Chapter Summaries & Analyses

Story 1 Summary: “Johnny Mnemonic”

“Johnny Mnemonic” is set in an ultra-high-tech, near-future metropolis in which data is closely guarded by both legal and criminal organizations. The protagonist, Johnny, is a data trafficker whose job is essentially to be an information mule. Clients store information within him by cybernetically placing him into a hypnotic state. He delivers the information to the recipient, securely and without knowing what the data is about.

Johnny goes to a bar in search of a client, Ralfi Face. Ralfi owes Johnny money and has sent a hit man after him, so Johnny still has not delivered the data to him. Johnny finds Ralfi and his imposing bodyguard in a bar. As Ralfi and Johnny begin to discuss the disputed transaction, the bodyguard stuns Johnny with a “neural disruptor.” Ralfi tells him that the data was stolen from the Japanese crime organization known as the Yakuza.

At that moment, a cyborg named Molly Millions walks to their table. She offers to sell Ralfi “some good free base” (5), but when the bodyguard moves to attack, she cuts his wrists using razorblades embedded in her fingertips. She also takes the stun device and unfreezes Johnny. Ralfi offers to pay her off, but Johnny instead hires her as his own bodyguard. They take Ralfi hostage, but just as they exit the bar, a Yakuza assassin slices him into pieces with a monomolecular wire hidden in his thumb.

Molly and Johnny escape. Johnny is determined to extract the data from himself to avoid being assassinated. Because the data is encrypted, however, that task is almost impossible. The only method involves hiring a Squid—a “superconducting quantum interference detector” (10)—who can uncover the password protecting the data. Molly knows a squid, a cybernetic dolphin who formerly worked for the navy. The navy caused the dolphin to become addicted to heroin, so Johnny trades drugs for the password.
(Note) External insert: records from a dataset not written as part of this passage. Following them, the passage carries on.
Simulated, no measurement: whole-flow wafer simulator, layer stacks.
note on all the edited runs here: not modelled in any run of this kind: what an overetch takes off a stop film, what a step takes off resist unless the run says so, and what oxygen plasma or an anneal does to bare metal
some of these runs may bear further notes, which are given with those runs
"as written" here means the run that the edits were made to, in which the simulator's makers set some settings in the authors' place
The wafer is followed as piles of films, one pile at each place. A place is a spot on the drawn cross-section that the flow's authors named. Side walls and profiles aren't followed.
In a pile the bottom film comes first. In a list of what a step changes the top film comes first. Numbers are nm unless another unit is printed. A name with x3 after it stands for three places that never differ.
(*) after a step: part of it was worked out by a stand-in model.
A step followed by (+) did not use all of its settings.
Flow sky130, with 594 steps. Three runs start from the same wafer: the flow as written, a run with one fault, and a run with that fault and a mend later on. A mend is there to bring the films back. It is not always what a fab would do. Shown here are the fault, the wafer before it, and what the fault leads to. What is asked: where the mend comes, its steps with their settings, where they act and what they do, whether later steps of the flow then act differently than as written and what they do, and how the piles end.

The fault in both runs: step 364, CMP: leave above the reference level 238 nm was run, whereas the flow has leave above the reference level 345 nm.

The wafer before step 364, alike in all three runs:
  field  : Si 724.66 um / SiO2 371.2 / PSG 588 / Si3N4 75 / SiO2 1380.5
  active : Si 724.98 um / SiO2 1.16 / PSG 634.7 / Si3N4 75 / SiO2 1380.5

After putting Johnny in a trance, they retrieve the stored information, which Johnny thinks is “probably research data, the Yakuza being given to advanced forms of industrial espionage” (18). They attempt reverse blackmail to get money, though it means putting Johnny’s life in continued danger. For safety, Molly takes Johnny to a marginalized area high up in the city where a technology-opposed fringe group known as the Lo Teks live. They realize that the assassin is following them, so they lure him to an area known as the Killing Floor.

Molly and the assassin fight on the arena-style Killing Floor before a crowd of cheering Lo Teks. Through some elegant dance-like moves, Molly tricks the assassin into cutting off his own hand. Mortally wounded, the assassin leaps down from the Lo Teks’ domain. Johnny and Molly stay among the Lo Teks afterward, creating a new business using the Squid to retrieve data from former trafficking jobs, which Johnny then uses to blackmail his ex-clients. 

Story 1 Analysis

“Johnny Mnemonic” exemplifies Gibson’s style and content. Set in a near-future world ruled by massive technology corporations, the story also features characters with a distinct tendency toward countercultures. Within its first page, the narrator notes that Johnny is carrying a shotgun he built himself and that the Drome area he visits is “thick with pimps and handlers and an arcane array of dealers” (1). These details establish that this world is one that relies on technological ingenuity as well as the ability to navigate ever-present criminal activity. Later, “Johnny Mnemonic” introduces details like Squids, “monomolecular filament,” and Molly’s razor-tipped fingers. Readers are encouraged to accept these elements as normal within the world of the story. As a result, the pace of the story is quick. 

The protagonists, Johnny and Molly, stand in distinct contrast to heroes and heroines of the so-called Golden Age of Science Fiction (critiqued in the next story from Burning Chrome, “The Gernsback Continuum”). The dynamics between Johnny and Ralfi are more complex than those found in a simple hero-versus-villain story. Ralfi is prepared to attack and cheat Johnny, yet Johnny has no problem turning around and attempting to use Ralfi as leverage for his own plans. Likewise, though Johnny is targeted by a Yakuza assassin, he and Molly happily leverage their knowledge of secret client data to commit their own crimes when the opportunity arises. The flawed characteristics and complex ethics of Johnny and Molly are reminiscent of hardboiled characters from noir literature and show Gibson’s blending of genres to create a unique style. 

The ambiguous nature of characters in “Johnny Mnemonic” extends to the corporations and organizations that are depicted in the story as well. The boundaries between business and crime are blurred. Nowhere is this clearer than in the harrowing example of the cyborg dolphin Squid, who has been intentionally addicted to heroin by the navy. Like much of Burning Chrome, “Johnny Mnemonic” depicts a dark future in which power is concentrated in megacorporations and technology is as much a danger as it is a tool.